Philippines scours globe for talent

MANILA: Philippines baseball officials have scoured the US and Japan professional leagues for players with the talent and eligibility to help the national side make it to the world championships, officials said.
Similar tactics have already been employed by the country’s rugby union and football teams, with some success.
“We’re looking far and wide for good players with at least one Filipino parent. Everyone else is doing it,” said Hector Navasero, president of the Philippine Amateur Baseball Association.
The obvious plum target was Tim Lincecum of World Series champions the San Francisco Giants, Navasero said.
The Filipino-American pitcher starred in relief in the Giants’ World Series sweep of the Detroit Tigers last month, but declined the Philippine offer out of respect for his father.
“His mother was born in the Philippines, but it was his father who raised him after the couple split,” Navasero said.
Instead 14 players mostly from the US minor leagues have been recruited, and will join the Philippine team at a qualifying tournament in Taiwan on November 15.
New Zealand, Taiwan and Thailand are also competing, with the winning team qualifying for the World Baseball Classic in March next year.
The minor leaguers in the Philippine team are led by pitcher Geno Espineli, who had one season in the majors with the San Francisco Giants in 2008, posting a 2-0 win-loss record with a 5.06 earned run average.
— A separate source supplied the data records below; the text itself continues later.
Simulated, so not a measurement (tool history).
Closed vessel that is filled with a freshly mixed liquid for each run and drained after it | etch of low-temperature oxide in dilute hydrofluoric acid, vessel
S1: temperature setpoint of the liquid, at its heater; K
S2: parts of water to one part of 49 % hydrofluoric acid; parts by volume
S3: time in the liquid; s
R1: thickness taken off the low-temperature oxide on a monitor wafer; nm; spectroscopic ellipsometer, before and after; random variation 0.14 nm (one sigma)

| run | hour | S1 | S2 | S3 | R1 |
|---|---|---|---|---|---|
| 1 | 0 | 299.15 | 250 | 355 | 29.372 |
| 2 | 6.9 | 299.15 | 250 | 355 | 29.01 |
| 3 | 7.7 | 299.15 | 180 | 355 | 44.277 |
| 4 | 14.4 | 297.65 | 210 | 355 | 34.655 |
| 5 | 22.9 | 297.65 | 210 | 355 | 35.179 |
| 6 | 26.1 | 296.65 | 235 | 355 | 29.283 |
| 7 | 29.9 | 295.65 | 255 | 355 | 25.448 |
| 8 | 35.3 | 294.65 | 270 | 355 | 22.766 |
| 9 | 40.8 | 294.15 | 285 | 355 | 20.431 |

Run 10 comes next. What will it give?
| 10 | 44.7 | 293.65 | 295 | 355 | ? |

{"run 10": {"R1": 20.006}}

The pitching staff also includes 21-year-old left-hander Ryuya Ogawa, who is a combined 0-1 and 3.60 ERA in five innings pitched for the Chunichi Dragons in the Japanese pro league over the past two years.
The Philippine national football team, the Azkals — slang for mongrel dogs — mined European soccer to improve the record of Asia’s perennial doormats, who were ranked 195th by FIFA in 2006.
Former Chelsea FC youth players Phil and James Younghusband, as well as goalkeeper Neil Etheridge, who plays professionally at Bristol Rovers, have since helped boost their ranking to an all-time high of 143rd.
Using a similar approach the Philippines’ rugby union team, the Volcanoes, secured the services of six Australian-Filipinos who play professionally in Japan — and have since risen to 56th in the world and fifth in Asia.